Juan González de Mendoza O.S.A. was born at Toledo in Spain in 1545. He was from a rich and noble family. He first made a career in the army, and only later became a member of the Order of Saint Augustine. He was sent by Philip II, the King of Spain, to China. He was there from 1580 to 1583, and collected materials for the book he would later write.
In 1585 he published a book in Rome that was written in Spanish. It was named, Historia de las cosas mas notables, ritos y costumbres, del gran reyno de la China : sabidas assi por los libros de los mesmos chinas como por relacion de religiosos y otras personas que an estado en el dicho Reyno ... / hecha y ordenada por ... Fr. Ioan Gonçalez de Mendoça de la Orden de S. Augustin ... ; con un itinerario del nueuo Mundo
The first edition stated the city of publication, the year of printing, the name of the publisher and the name of the printer, as follows: Rome, Bartholome Grassi, en la Stampa de Vicentio Accolti 1585. As well as his own insights about China, the book is an editing by Mendoza of the experiences of other priests not only in China but also much of the New World and Asia generally. First there is a succinct tour of Cuba, Santo Domingo, Puerto Rico, Mexico, and Central America. Topics of special interest to Mendoza were natural history, the practices of land owning and management of the local people (inaccurately called "Indians"), and Spanish cultural developments.
Abraham Ortelius (1527-1598), the famous maker of maps at that time, stated in his atlas that he obtained more information concerning America from this book by Mendoza than from any other single work; that certainly was great praise. http://en.wikipedia.org/wiki/Abraham_Ortelius The important section entitled, Itinerario del Nuevo Mundo ("Travel in the New World"), describes the voyage from Spain to China, via the Canary Islands, Santo Domingo, Mexico, New Mexico, Acapulco, the Ladrones, and the Philippines.

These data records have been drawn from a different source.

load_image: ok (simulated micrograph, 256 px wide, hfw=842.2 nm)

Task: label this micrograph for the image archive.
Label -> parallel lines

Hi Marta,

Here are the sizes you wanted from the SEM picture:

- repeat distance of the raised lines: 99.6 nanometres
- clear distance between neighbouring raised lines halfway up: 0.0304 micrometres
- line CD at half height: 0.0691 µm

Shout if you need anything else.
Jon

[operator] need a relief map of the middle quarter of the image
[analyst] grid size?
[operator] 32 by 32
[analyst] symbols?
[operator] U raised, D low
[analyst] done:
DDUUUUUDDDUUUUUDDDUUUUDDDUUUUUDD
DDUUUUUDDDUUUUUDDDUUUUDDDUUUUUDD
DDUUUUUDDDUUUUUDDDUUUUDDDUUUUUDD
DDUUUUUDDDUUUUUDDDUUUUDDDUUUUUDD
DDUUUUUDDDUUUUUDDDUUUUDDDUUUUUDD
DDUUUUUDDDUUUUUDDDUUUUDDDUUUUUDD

Mention is made of commodities available in the various places, the condition of the peoples met with, and a wide variety of other useful information. The book had been called "an advertisement of nearly all of the Spanish and Portuguese overseas connections." In addition to its great content about Latin America, the book offers rich data on China. It was the first book printed in Europe to contain an illustration of a number of Chinese characters. As well, it makes important observations on the nature of Chinese writing and its ideographic nature.
It was the most influential and detailed work on China prepared in the sixteenth century, and was the first history of contemporary China published in a European language. Its popularity may be accounted for in part by the great and unsatisfied demand which existed everywhere in Europe for a comprehensive and authoritative survey of China. In fact, the authority of this book by Mendoza was so great that it became the point of departure and the basis of comparison for all subsequent European works on China written before the eighteenth century.
Japan, the Maluccas (the Spice Islands), and the Philippines were also included by Mendoza. The Philippines, their history, indigenous populations, and "conquest by the Spaniards and missionaries" are treated in several places. For this coverage, he had reports of the first Christian activity in the Philippines by the Order of Saint Augustine, which had begun ten years previously in 1575.
For interesting materials on the Malaccas (the Spice Islands) and Indochina, Mendoza reported, for example, the experiences of men such as the Franciscan, Martin Ignatius de Loyola; the latter was a relative of Saint Ignatius Loyola, and served in Asia in 1579. Before the end of the century this book by Mendoza had been translated into most European languages and had become one of the best-selling books of its day. Its translation into the Italian language happened in 1586, only one year after initial edition appeared in Spanish at Rome. Two more Italian editions quickly followed.
The rate at which demand for this book increased is indicated by the rapid appearance of nine editions in four major Continental European languages in the following eight years. It was printed in Italian at Rome during 1585 and again in 1586, in Venice during 1586 and 1588 and 1590; in Spanish in Madrid in 1586 and at Anvers in 1596; in German at Frankfurt during 1589; and in French in Paris during 1589.
On 31st May 1593 Mendoza was appointed Bishop of Lipari, which is a volcanic island off the coast of southern Italy. He resigned in 1599, and on 7th May 1607 was appointed Bishop of Chiapas (Ciudad Real de Chiapas), Chiapas, México. On 17th November 1608 he was then transferred, and made the Bishop of Popayán, Colombia (then called New Grenada), where he died in office on 14th February 1618.
He had served on three continents, and had successively been the bishop of three different dioceses on two of these continents. To have been a bishop of three different dioceses is relatively rare. In that Phillip II of Spain had a direct voice in the appointment of bishops in the colonies of Spain, possibly the fact that Philip knew the Mendoza family in Toledo and knew Juan Mendoza personally caused this to happen without there needing to be any suggestion that Mendoza himself had either wanted it or had sought it to happen.